I'm afraid I lost my rag a little this evening. I squeezed in playing around cooking so had to keep interrupting myself to put various pans on and off the hob. I had my list of tunes, and from the outset I really struggled. The pipes seemed to be slipping out of my arms, I seemed to lack pressure, the bellows felt worse than useless. I was compensating for a lack of grip on the pipes with tension in my fingers, and I thought of all the things (outside piping, and generally rather trivial) that are bugging me right now, and that distracted me from the tunes, and when I failed to get through Troy in one piece I gave a great roar of frustration...
Somehow, as I roared I knocked the drones switch, snarled at the drones and tunred them off again. I wonder if the drones switch had been partially engaged as flicking the switch seemed to improve the pressure, which enabled me to concentrate and get Troy licked, although the 4th part took a couple of attempts. I fiddled about with various items on the hob, came back and calmly played Troy again.
I played everything except Father John and the Highlanders. Only bits of Sleat as I couldn't remember all of it.
At the end of playing I sat down with the pipes feeling just right , played around with some phrases, slow and steady and stately; things that just fell out of my fingers. Then Dargai and Amazing Grace, and I went back to the hob.
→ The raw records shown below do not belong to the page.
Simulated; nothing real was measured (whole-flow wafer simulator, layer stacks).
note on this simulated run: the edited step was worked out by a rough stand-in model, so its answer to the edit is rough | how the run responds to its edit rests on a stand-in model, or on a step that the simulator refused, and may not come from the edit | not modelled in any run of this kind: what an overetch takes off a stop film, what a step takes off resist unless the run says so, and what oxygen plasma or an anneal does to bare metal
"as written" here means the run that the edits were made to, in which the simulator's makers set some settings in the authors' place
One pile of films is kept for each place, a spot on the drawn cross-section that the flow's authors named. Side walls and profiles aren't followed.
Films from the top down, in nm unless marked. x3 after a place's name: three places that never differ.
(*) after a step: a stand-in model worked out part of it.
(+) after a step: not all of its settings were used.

"That sounded nice," said the fan. "What did?" I asked. "That first piece at the end there. The slow air." I had to admit that it was just improvisation, but surely it says something about how I am learning the musical idiom, the patterns and sounds, that I can fool the fan into thinking I'm playing a real tune when all I am doing is having a quiet moment with the Monkey, reassuring ourselves that we are friends, that everything is all right between us.